Your Stengths and Weaknesses

So far, we have covered the advantages and disadvantages of homeownership and discussed the important of savings in regards to buying a home. And are you still itching to buy that home? Good. Today we are going to cover three aspects that you should consider even before you go in and get that pre-approval: What are your strengths? What are your weaknesses?

Your Strengths

Let’s start with your good points. The following is a list of strengths borrowers like you may possess. Take a look, which strengths do you possess? The more strength you have the better position you will be in to get approved and get the best interest rate possible for your financing.
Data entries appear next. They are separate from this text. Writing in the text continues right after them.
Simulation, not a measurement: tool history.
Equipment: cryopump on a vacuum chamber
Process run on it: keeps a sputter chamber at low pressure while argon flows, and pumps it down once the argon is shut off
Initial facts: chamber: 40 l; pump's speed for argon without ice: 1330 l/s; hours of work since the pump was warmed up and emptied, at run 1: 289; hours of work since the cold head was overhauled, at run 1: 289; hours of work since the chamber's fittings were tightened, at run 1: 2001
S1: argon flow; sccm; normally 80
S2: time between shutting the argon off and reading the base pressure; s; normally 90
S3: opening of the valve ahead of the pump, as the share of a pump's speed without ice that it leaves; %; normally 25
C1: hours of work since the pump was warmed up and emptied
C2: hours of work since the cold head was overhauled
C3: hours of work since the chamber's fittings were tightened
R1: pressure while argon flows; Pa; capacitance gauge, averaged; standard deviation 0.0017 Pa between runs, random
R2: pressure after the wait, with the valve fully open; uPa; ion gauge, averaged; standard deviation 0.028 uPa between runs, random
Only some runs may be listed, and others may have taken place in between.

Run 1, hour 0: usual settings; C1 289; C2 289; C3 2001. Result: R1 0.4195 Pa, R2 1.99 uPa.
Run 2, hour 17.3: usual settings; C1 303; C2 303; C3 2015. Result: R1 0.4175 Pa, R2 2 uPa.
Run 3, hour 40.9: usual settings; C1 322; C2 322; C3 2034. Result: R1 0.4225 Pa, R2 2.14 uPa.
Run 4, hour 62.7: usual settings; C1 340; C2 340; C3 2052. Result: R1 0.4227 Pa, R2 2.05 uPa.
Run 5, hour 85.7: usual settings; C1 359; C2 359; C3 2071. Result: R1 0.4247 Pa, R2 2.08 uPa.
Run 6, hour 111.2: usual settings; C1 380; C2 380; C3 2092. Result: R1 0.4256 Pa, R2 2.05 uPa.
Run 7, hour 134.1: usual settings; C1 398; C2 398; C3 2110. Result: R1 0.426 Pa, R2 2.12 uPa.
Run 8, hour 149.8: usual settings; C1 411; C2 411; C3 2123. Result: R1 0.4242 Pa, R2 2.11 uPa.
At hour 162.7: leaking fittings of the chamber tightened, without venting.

  • A good and long credit history. The longer you have had credit established helps lenders determine how you handle your finances, even through life’s down times. The payment history of your credit is important also. Have you made your payments on time? The last 12-24 months worth of payment history is reviewed closely.
  • Good reserves. We discussed in my last blog the importance of saving and/or making a down payment on your mortgage.
  • Good job history. This is not as important as it once was but it can still play a roll if other areas of your file are not as strong. If you have been at the same employer for 2 years or more, it shows that your life is stable. Don’t worry if you have changed jobs within the last 6 months if you went to a job that is in the same line of work or higher pay.
  • Good residence time. Of all the strengths you may possess this is the least weighted. Again if you have been in your current location for at least 2 years it is considered stable.

Your Weaknesses

Of course this would be the opposite of the above. Consider the following:

  • A short or poor credit history. Do you have credit established? Having no credit can be as difficult to find financing with poor credit, maybe harder. Lenders rely on credit reports to establish a track record of how your handle your debts. With no credit established it makes the decision much harder. Have you had issues with making your payments on time? Again, the last 12-24 months is looked at the closest.
  • Little or No reserves. While you may be able to get into the home with little or no money out of your pocket, if you have no savings or reserves it may make life difficult if an expensive appliance breaks or you have some other emergency expenses that need to be paid. In essence, you would have nothing to fall back on if times get tough.
  • Job hoping. Have you had multiple jobs in the last 2 years? It may reflect that you have difficulty maintaining employment and if you can’t maintain employment it makes the mortgage payment difficult to meet every month.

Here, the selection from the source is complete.